'African Queens' exhibition opens at Heaven Restaurant

‘African Queens’, a solo art exhibition by visual artist Willy Karekezi, opened at the Heaven Restaurant in Kiyovu on Saturday.

Tuesday, August 15, 2017
Artist Willy Karekezi demonstrates how live painting is done during the opening of his exhibition at the Heaven Restaurant on Saturday. Moses Opobo.

‘African Queens’, a solo art exhibition by visual artist Willy Karekezi, opened at the Heaven Restaurant in Kiyovu on Saturday.

The evening featured live painting sessions by Karekezi, an acoustic musical performance by Eli Hendrix, and auctioning of some of the exhibited works.

The exhibition is set around the open air dining area of the Heaven Restaurant, and Karekezi chose the medium of acrylic on canvas for the portraits that are set around the dining area.

Contrary to what the title of the exhibition seems to suggest, the artist went a little further than just the theme of women, incorporating other such familiar scenes- a gorilla here, or landscapes in the countryside.

Overall, however, women dominated. The artist curves out numerous creative sub themes around the theme of his exhibition, with some paintings depicting female siblings in a moment of bliss, women at home, with children, with chicken, market life, or simply women huddled around a newly born.

One of the crowing moments of the exhibition was the live painting session, when Karekezi took to the stage to paint on sight. Karekezi’s unusual painting style caused much suspense until the very last minute when the painting was complete.

Exhibition goers could only place wild guesses on what image he was painting as each stroke of his pallet made the piece even more seemingly abstract. It was not until he completed the piece and flipped it upside down that the portrait of a beautiful African woman effortlessly emerged. The beauty about live painting is that it has to be done in record time since it’s for show. Karekezi took about five minutes on the portrait that was later the first to be sold off by auction.

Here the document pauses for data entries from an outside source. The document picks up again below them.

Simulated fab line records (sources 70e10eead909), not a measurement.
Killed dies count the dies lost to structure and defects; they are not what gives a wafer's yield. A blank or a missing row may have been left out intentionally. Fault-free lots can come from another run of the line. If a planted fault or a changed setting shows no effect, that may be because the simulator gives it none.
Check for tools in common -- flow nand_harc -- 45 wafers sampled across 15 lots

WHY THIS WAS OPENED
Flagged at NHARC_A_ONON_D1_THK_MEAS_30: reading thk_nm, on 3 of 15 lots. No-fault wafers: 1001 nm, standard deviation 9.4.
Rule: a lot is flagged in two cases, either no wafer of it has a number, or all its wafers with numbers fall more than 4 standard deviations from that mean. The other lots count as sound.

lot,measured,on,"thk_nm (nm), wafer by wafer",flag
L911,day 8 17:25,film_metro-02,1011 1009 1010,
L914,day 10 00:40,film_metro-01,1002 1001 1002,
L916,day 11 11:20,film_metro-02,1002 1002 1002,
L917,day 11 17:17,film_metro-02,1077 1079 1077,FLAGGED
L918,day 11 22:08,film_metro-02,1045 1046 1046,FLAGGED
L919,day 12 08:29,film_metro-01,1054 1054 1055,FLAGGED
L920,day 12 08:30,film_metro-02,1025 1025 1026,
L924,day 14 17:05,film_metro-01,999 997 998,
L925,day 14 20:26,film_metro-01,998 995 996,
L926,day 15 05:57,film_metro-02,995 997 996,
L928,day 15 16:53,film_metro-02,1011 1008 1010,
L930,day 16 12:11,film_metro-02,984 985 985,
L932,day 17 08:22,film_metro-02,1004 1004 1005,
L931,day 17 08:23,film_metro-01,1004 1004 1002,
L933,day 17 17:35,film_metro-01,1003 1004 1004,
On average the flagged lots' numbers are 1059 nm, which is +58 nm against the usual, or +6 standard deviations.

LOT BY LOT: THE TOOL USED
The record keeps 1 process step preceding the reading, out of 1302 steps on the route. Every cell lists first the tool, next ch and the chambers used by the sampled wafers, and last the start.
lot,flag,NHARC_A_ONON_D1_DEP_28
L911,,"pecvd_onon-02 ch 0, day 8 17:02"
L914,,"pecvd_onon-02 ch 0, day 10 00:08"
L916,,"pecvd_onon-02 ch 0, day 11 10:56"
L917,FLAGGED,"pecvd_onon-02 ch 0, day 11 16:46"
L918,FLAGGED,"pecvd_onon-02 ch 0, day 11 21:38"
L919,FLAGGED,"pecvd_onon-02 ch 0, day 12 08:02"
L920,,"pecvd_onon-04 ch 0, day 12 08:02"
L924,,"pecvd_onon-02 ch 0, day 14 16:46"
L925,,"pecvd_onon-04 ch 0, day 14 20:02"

The artist revealed that the main purpose of the exhibition is to make people know that there’s something that women bring on the table –"that there is no family without a woman. I just wanted to talk about the socio-economic life of women, and the impact of what they do in the family. Many people thought today’s work would be only about the women. Of course it’s about women who are our mothers and mothers of the next generation and mothers of the whole nation. This exhibition is a summary of what they do but it goes beyond just women.”

Hopefully, his next stop will be Zimbabwe, where a friend has already extended him an invitation for October. The African Queens exhibition is on until September 12.